‘Nixon in China’ historian Margaret MacMillan named to lead jury
By McGill Reporter Staff
In a time when people have trouble discerning what information is reliable and what isn’t, “fake news” has become the clarion call for many. In particular, the world is transfixed on the United States, where the some of the mainstream media has been riven along party lines and it seems as if unflinching partisan fealty has gained more currency in some newsrooms than the search for objective truth.
With that as the backdrop to volatile times, the relaunching of the Cundill Prize in History seems more a cultural necessity than an exercise in rebranding.
“History,” says Margaret MacMillan, “is part of the toolbox of democracy.”
MacMillan, a Canadian and an eminent historian and award-winning author, has been named as the Chair of Judges for the Cundill Prize, which celebrates its 10th anniversary this year.
MacMillan believes current events have made historical scholarship particularly relevant. “We live in a challenging world and it is more important than ever to understand ourselves and others, where we came from and where we might be going, and only history can provide those insights,” says the current Warden of St Antony’s College and Professor of International History, at the University of Oxford.
The Cundill History Prize recognizes and rewards the best history writing in English, with $75,000 U.S. going to the winner, and the two runners-up each receiving a Recognition of Excellence Award worth $10,000 U.S. The Prize was established by F. Peter Cundill (1938-2011), a distinguished alumnus of McGill, a philanthropist and renowned global investor. A voracious reader and inveterate traveller, Cundill had an abiding passion for history who believed it was possible to comprehend the present and arrive at a measured perspective about the future only by first understanding the past.

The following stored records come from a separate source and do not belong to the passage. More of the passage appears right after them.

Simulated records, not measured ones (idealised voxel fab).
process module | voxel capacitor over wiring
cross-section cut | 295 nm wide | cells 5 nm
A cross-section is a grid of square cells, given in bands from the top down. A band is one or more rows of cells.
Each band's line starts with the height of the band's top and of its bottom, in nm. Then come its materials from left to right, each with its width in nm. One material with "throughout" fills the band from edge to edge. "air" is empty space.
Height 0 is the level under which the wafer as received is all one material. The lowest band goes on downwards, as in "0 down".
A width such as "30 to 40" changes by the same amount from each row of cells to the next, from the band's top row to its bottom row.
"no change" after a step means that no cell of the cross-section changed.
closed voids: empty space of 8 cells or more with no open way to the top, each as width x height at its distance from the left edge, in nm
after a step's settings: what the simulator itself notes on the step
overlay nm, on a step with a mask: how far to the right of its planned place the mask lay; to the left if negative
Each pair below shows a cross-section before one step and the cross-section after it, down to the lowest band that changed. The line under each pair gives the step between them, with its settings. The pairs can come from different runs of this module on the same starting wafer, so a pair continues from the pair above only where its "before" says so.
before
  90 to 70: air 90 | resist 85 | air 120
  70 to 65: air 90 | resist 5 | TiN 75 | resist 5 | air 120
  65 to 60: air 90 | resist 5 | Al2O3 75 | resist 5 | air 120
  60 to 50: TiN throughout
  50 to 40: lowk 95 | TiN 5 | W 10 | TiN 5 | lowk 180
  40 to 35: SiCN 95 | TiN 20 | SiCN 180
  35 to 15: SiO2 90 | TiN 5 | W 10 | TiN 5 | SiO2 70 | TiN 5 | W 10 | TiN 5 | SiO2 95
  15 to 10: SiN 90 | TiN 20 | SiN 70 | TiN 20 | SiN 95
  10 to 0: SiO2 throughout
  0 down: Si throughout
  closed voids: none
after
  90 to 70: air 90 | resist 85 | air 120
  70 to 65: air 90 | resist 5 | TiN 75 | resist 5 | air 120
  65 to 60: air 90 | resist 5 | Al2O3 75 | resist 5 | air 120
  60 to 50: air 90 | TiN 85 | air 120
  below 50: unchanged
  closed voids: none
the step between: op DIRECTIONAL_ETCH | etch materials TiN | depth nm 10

McGill has commissioned a new brand identity for the 10th anniversary, complete with a redesigned website, which has just been launched.
Antonia Maioni, Dean of the Faculty of Arts, says the prize has been revamped “to evoke a better understanding of humanity and illuminate the truth at a time when objective facts are increasingly losing out to populism.
“At what feels like a turning point in world affairs, we at McGill believe it is more important than ever to champion the highest quality historical scholarship produced anywhere across the globe,” Maioni said.
Submissions are open until June 16, 2017, for books published in English between June 1, 2016 and May 31, 2017. The winner will be announced at the Cundill History Prize awards ceremony to be held in Montreal on November 16, 2017.
Past winners of the Cundill Prize in History include:
2016
Thomas W. Laqueur – The Work of the Dead: A Cultural History of Mortal Remains
2015
Susan Pedersen – The Guardians: The League of Nations and the Crisis of Empire
2014
Gary Bass – The Blood Telegram: Nixon, Kissinger and a Forgotten Genocide
2013
Anne Applebaum – Iron Curtain: The Crushing of Eastern Europe 1944-1956
2012
Stephen Platt – Autumn in the Heavenly Kingdom: China, The West, And The Epic Story of the Taiping Civil War
2011
Sergio Luzzatto – Padre Pio: Miracles and Politics in a Secular Age
2010
Diarmaid MacCulloch – A History of Christianity: The First Three Thousand Years
2009
Lisa Jardine – Going Dutch: How England Plundered Holland’s Glory
2008
Stuart B. Schwartz – All Can Be Saved: Religious Tolerance and Salvation in the Iberian Atlantic World.